Comment by ori_b

21 days ago

Typically, if you were writing your hypothetical sql client in rc shell, you'd implement an interface that looks something like:

    <>/mnt/sql/clone{
        echo 'SELECT * from ...' >[1=0]
        cat /mnt/sql/^`{read}^/data # or awk, or whatever
    }

This is also roughly how webfs works. Making network connections from the shell follows the same pattern. So, for that matter, does making network connections from C, just the file descriptor management is in C.

This is... I don't know. I don't get why I would care to sling SQL over a file system versus a network socket.

I mean, Postgres could offer an SSH interface as a dumb pipe to psql to just have you push text SQL queries in your application. But it doesn't, it offers a binary protocol over a network socket. All the database engines have had the same decision point and have basically gone down the same path of implementing a wire protocol over a persistent socket connection.

So yeah, I don't get what doing things this way would give me as either a service provider or a service consumer. It looks like video game achievements for OS development nerds, "unlocked 'everything is a file'." But it doesn't look like it actually enables anything meaningful.

  • How would you connect to Postgres in 4 lines of shell normally? How would you do it for a rest api? How about any other systems?

    For Plan 9, it's all the same, all using the same interfaces, with little library glue.

    Opening a window, and running a command in it? Similar interfaces. Adding LSP to your editor? Got it, you mount it and write to the files.

    Universal shared conventions are powerful.

    • But if it requires understanding of a data protocol, it doesn't really matter if it's over the file system or a socket or flock of coked-up carrier pigeons. You still need to write custom user space code somewhere. Exposing it over the file system doesn't magically make composable applications, it just shuffles the code around a bit.

      In other words, the transport protocol is just not the hard part of anything.

      1 reply →

  • The benefit is that you can allocate arbitrary computers to compute arbitrary things. As it is now, you have to use kubernetes and it's a comedy. Though perhaps the same in effect, there are dozens of layers of abstraction that will forever sting you.
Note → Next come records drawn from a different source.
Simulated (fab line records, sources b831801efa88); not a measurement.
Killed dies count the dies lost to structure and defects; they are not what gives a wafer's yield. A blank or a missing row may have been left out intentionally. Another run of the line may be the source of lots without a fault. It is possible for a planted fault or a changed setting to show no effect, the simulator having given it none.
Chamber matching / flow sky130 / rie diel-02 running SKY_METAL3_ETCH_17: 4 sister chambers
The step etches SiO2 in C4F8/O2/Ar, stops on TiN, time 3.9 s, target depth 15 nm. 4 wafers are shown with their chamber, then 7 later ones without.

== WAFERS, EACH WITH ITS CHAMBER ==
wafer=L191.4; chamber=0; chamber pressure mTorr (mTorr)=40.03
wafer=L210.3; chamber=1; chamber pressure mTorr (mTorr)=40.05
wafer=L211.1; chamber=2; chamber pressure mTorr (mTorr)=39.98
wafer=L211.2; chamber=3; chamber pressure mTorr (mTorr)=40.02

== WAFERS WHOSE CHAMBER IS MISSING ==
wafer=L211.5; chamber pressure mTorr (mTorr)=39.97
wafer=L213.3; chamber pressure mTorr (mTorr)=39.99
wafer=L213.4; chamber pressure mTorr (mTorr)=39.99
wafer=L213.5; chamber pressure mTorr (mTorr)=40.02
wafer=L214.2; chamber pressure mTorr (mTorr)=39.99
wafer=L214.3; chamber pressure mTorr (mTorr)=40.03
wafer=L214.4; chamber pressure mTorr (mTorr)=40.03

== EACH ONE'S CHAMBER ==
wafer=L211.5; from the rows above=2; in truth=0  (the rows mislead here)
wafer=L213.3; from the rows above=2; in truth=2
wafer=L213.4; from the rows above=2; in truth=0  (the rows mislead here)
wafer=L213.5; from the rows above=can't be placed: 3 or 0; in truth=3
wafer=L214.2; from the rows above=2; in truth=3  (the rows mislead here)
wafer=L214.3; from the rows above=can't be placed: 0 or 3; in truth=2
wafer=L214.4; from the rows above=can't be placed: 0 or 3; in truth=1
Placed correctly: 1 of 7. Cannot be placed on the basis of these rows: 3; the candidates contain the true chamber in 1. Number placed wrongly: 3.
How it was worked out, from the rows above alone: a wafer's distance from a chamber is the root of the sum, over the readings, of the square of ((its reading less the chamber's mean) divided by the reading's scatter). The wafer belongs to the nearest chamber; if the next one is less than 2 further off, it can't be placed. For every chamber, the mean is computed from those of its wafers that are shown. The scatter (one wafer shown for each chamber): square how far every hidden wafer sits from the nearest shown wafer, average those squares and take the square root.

    You're thinking from the perspective of the terminal user—ie, a drooling, barely-conscious human trying to grasp syntax and legal oddities of long-dead humans. Instead you need to think from the perspective of a star trek captain. Presumably they aren't manually slinging sql queries. Such tasks are best automated. We are all the drooling terminal user in the end, but plan9 enabled you to at least pretend to be competent.